After the comment of Steven Mnuchin, the U.S. Treasury Secretary, dollar pulled away from five-month lows. It had dropped suddenly after a comment made by President Trump on last Wednesday in an interview with The Wall Street Journal.
He said, “I think our dollar is getting too strong, and partially that’s my fault because people have confidence in me. But that’s hurting—that will hurt ultimately.” Within 15 minutes of this comment, the US dollar index, which is a basket of the greenback against major currencies of the world, dropped 0.5 percent. It was an unusual comment made by any leader for its own currency resulting in dollar hitting a low of 109.08 against Yen, which was the lowest level since November.
Mnuchin’s comment finally gave some respite to the bruised greenback, but the nervousness was still lingering. This was probably because of the tension mounting from the North Korea front, the upcoming French presidential elections and also due to the economic dialogue that is to take place between the US and Japan on Tuesday.
Mnuchin told the Financial Times that while he agrees with the President’s views that the strong domestic currency is hurting exports he believes that this is a short-term phenomenon. In the long term, the strengthening dollar will bear positive outcomes. Following these comments from the Treasury Secretary, dollar gained overnight and was up 0.1 percent against yen. It was trading at 109.040 yen after hitting a high of 109.225. On Monday, dollar was trading at 108.130 on worries on the North Korean front.
The U.S.-Japan economic dialogue will be watched carefully because there are concerns that the US might take a tough trade stance against Tokyo given that President Trump has alleged that some countries including Japan have artificially weakened their currencies.
The senior forex strategist Junichi Ishikawa working at IG Securities in Tokyo said, “For dollar/yen, the main focus will be on what kind of pressure the United States could apply on Japan as basically U.S. trade policy is linked with a policy for a weaker dollar. The yen cannot simply continue weakening along with higher stocks under such conditions.”

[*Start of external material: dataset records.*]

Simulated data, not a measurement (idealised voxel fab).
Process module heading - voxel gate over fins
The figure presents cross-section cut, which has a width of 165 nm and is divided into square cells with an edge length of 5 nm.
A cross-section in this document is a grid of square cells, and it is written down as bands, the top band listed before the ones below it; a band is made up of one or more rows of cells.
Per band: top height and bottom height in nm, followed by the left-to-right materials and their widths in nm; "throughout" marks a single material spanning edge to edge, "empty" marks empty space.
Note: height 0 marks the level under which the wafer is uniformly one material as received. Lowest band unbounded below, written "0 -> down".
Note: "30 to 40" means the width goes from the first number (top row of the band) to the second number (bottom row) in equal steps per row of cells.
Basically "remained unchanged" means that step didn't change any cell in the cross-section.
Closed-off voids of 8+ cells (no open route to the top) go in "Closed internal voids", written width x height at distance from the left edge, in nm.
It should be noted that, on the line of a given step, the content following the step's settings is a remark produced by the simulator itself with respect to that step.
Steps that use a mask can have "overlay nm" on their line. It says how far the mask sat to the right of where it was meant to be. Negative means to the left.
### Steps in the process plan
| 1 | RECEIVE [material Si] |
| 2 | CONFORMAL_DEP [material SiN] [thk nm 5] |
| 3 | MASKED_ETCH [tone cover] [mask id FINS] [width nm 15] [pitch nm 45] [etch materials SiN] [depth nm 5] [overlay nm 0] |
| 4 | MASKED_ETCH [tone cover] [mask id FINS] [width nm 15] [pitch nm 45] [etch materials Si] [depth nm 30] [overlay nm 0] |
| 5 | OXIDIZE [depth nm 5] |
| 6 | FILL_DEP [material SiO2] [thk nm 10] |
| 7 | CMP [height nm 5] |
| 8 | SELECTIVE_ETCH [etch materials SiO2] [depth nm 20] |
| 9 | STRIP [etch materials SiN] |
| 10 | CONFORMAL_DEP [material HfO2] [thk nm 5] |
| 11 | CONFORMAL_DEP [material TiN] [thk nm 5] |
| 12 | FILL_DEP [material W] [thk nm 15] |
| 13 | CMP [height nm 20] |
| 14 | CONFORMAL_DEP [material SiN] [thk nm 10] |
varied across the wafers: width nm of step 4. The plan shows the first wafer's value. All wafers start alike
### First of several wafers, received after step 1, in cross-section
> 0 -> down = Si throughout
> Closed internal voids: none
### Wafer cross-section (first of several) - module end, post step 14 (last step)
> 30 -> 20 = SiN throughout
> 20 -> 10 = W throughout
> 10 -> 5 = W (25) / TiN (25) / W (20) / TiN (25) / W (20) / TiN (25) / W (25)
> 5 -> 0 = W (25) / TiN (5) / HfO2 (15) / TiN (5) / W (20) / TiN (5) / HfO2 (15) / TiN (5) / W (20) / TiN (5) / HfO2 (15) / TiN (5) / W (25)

Another senior strategist Makoto Noji working for SMBC Nikko Securities said that as the US needs support from China, which is a key player in the North Korean situation, Washington has made a concession in its case. Last week in the meeting with his Chinese counterpart, Trump had taken a soft stance and did not label China as a currency manipulator. This further adds the risk of getting tough with Japan because Trump administration will have to show to its people that it still sticks to its pledge to tackle trade imbalances.